Viewpoint: MT GOP’s ‘tax Montana homeowners program’
Since Democrats shined a spotlight on the historic residential property tax increases that are coming your way, Republicans have been trying every which way to shift the blame from themselves. It’s the local governments raising your taxes, they cry! We should be grateful for the one-time partial rebate, they declare! More recently, they’ve been proclaiming we need a property tax overhaul in 2025!
According to Montana’s Revenue Department, homeowner property taxes across the state will rise approximately $200 million annually, on a permanent basis, because the legislature failed to adjust a simple statutory formula when home values rose.
By failing to neutralize your tax rates, the Republicans-in-Charge (of both the executive and legislative branches) guaranteed their Tax-Montana-Homeowners-Program will arrive at your doorstep soon in the form of your 2023 property tax bill.
A history lesson provides valuable insight. Prior to deregulation (1997) Montana homeowners were responsible for about one third of Montana’s property taxes. This number gradually increased from 40% to 49% between 2000 and 2020.
Since 2020 – all three years under the watch of Gianforte and the Republican legislature -- homeowners’ share of the property tax base increased from 49% to a whopping 58%! In the time I’ve owned my home in Helena, homeowners’ share of the tax base went from1/3 to almost 2/3 of the property tax base.

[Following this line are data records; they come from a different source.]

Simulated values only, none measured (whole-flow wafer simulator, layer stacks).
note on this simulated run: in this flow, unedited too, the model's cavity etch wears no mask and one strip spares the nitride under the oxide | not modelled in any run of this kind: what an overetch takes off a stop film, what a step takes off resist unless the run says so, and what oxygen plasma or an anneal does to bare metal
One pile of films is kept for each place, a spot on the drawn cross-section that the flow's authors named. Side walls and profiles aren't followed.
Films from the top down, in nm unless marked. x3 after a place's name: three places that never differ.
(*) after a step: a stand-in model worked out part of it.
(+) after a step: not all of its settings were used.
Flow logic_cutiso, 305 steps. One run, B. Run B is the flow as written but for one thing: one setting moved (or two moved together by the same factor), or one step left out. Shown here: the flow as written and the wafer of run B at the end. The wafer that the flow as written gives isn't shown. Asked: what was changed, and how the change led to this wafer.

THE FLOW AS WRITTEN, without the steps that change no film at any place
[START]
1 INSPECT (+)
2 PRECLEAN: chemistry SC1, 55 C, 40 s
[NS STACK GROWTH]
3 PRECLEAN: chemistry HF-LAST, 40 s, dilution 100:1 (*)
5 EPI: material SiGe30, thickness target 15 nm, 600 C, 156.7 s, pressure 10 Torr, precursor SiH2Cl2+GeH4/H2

If this weren’t bad enough, while residential property taxes are rising, big businesses’ property taxes are going down! That’s right. Because of the way the formulas work, while residential property taxes skyrocket, property taxes on metal mines, business equipment, railroads, airlines, telecommunications, electric utilities, pipelines, and others DECREASE. Of course, you won’t see this tax shift on your property tax bill, but you can find it here.
It's important for you to know your upcoming property tax increase is not the fault of local governments. Absent voter-approved new levies, local governments can only increase their property tax revenue by half the rate of inflation the past three years. Indeed, the vast majority of your property tax increase will go either to the State’s coffers ($81 million/year) or to the tax shift from large corporations to homeowners.
Let me give you an example: the estimated increase for my home is $873 this year. Of that, only $46 is new tax revenue for local governments! The real winners are $264 estimated to go to the State and $562 to make up for the decrease in taxes for big corporations!
So what underlies the increased taxes on your tax bill is not an increase to local government, but a big tax SHIFT – all because the statutory formula was not changed by the 2023 Legislature – as had occurred in the past when home values went up.
As for the rebates, if you’re lucky enough to get one, they’re temporary and don’t address the permanent shift to homeowners beginning this November.
Recently, I’ve heard Republicans declare Montana’s property taxes need a big overhaul in 2025. While that may be true, what kept them from enacting a big overhaul when they had a Super Majority in 2023? My greatest concern is that their starting point will be the current system, under which homeowners are now responsible for almost 60% of all property taxes in Montana. Not a good place from which Democrats will have to negotiate.
Earlier this summer, Democrats asked the Governor to call a one-day special session to amend one statute to neutralize homeowners’ property taxes in the face of increased home values – exactly as the Governor’s Revenue Department proposed in November 2022. Instead, Gianforte not only failed Montana homeowners in the session, he failed them again when he didn’t even have the courtesy to respond to the request.
Fool me once, shame on you. Fool me twice, …. You know how that goes. Every day the Governor fails to call a special session to fix this disaster, he continues the Republican-Tax-Montana-Homeowners-Program for property taxes. This is not an accident or omission. This is intentional, and homeowners are going broke. It’s a calamitous path, but it didn’t and still doesn’t have to be that way.
Ann Brodsky is a retired attorney. She has owned homes in Helena since 1980 and has lived in her current home since 1998. She served as Governor Schweitzer’s Chief Legal Counsel for 8 years and, before going to law school, worked 5 years for the Legislature as a bill drafter and researcher.